Daniel Berlin, aged 29, is already one of the leading figures of Swedish cuisine. His future has got no frontier. His academic, erudite, young and extremely free style, distinguished by refinement and harmony, makes think he is a French cook. In spite of his talent and personality, he doesn’t allow himself to be swept away by excesses of imagination. He intends to capture the attention of the guests through evolutionary perfection and mature creation. He therefore considers products as a rule of life, as the guarantee of freshness, culture and identity, in harmony with the landscape. The restaurant is familiar –the service is assumed by his partner and his father–, small, simple, warm, charming… genuine. It’s like reading a moving tale in the meadow.
A good example of the chef’s passion for authenticity with a touch of cosmopolitism is the cod filet cooked at low heat, impeccably fresh and juicy –the freshest we had ever tasted–, served with a colourful and complex garnish: splendid strips of beet and apple over seaweed and mayonnaise. Original articulations that are always focused on nature and naturality, like the egg of free hen covered with green leaves whose bitter and spicy flavour reminds wild watercress, lain over some ethereal nettle purée with celeriac foam accompanied with gourmand croutons soaked into chicken stock. This extreme delicacy and commitment to nature is also materialized by the sublime grilled celeriac, served over some tapioca made of herbs that bring a fresh vivid and complex touch to the dish. The whole is covered by an extremely refined and volatile cheese foam –a strong cheese, cured for 60 months. This brilliance also applies to the meat section, like the fantastic lamb that grazes around the restaurant, fat and succulent, lain in the middle of a clairvoyant composition that seems to be inspired by a wholemeal onion salad, in which the vegetable is presented in the form of purée, segments and leaves that are displayed around the meat.

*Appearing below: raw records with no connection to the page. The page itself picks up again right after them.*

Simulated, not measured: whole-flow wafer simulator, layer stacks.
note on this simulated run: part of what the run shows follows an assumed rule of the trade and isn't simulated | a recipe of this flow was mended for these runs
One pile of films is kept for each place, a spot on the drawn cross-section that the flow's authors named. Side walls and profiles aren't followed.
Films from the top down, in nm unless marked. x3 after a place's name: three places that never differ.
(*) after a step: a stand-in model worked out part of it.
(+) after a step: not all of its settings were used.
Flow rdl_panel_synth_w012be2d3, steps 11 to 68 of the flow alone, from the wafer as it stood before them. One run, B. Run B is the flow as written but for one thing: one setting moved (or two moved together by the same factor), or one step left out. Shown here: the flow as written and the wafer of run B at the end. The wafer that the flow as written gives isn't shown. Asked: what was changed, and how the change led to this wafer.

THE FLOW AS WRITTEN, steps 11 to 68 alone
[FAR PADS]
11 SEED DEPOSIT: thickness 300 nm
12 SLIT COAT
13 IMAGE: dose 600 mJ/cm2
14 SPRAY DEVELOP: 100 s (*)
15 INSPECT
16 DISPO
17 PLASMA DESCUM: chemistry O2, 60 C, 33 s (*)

The desserts are also worth it –the most delightful ones we had ever had at a Scandinavian table, actually. The yoghurt ice cream with yellow hawthorn and sweet nettles, very creative, is synonymous with strong sensations. After vibrating with inventiveness, the flowers ice cream, crunchy biscuit and honey Chantilly cream made us vibrate with virtuosity.
Exquisiteness is the word that the guest can’t help saying, again and again. Exquisiteness and refinement.